Chameleon's unique, reconfigurable infrastructure lets researchers bypass some issues that would have come up if the team was running the project on a typical high-performance computing system.
For instance, developing the Node Operating System requires researchers to change the operating system kernel -- the computer program that controls all the hardware components of a system and allocates them to applications.
"There are not a lot of places where we can do that," said Swann Perarnau, a postdoctoral researcher at Argonne National Laboratory and collaborator on the Argo Project. "HPC machines in production are strictly controlled, and nobody will let us modify such a critical component."
However, Chameleon lets scientists modify and control the system from top to bottom, allowing it to support a wide variety of cloud research, and methods and architectures not available elsewhere.
"The Argo project didn't have the right hardware nor the manpower to maintain the infrastructure needed for proper integration and testing of the entire software stack," Perarnau added. "While we had full access to a small cluster, I think we saved weeks of additional system setup time, and many hours of maintenance work, switching to Chameleon."
One of the major challenges in reaching exascale is energy usage and cost. During last year's Supercomputing Conference (SC15), the researchers demonstrated the ability to dynamically control the power usage of 20 nodes during a live demonstration running on Chameleon.

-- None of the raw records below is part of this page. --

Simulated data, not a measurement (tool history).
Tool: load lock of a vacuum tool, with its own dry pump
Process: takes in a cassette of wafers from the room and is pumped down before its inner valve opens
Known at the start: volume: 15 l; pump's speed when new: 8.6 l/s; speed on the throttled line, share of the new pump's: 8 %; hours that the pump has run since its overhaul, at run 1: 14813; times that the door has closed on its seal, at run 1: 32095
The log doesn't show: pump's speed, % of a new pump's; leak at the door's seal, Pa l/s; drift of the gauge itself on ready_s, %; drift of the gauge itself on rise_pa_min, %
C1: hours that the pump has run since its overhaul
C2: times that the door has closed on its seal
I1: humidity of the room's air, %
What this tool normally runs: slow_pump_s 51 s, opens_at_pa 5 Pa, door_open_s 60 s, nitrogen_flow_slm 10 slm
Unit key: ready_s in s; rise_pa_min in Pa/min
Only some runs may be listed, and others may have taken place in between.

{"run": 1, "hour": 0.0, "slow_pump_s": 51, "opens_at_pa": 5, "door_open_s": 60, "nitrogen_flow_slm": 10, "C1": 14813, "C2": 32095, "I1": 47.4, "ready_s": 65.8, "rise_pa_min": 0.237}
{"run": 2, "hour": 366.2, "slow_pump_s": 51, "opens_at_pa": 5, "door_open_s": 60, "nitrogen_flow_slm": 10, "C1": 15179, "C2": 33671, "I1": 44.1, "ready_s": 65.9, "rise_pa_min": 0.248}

They released a paper this week describing their approach to power management for future exascale systems and will present the results at the Twelfth Workshop on High-Performance, Power-Aware Computing (HPPAC'16) in May.
The Argo team is working with industry partners, including Cray, Intel and IBM, to explore which techniques and features would be best suited for DOE's next supercomputer.
"Argo was founded to design and prototype exascale operating systems and runtime software," Perarnau said. "We believe some of the new techniques and tools we have developed can be tested on petascale systems and refined for exascale platforms."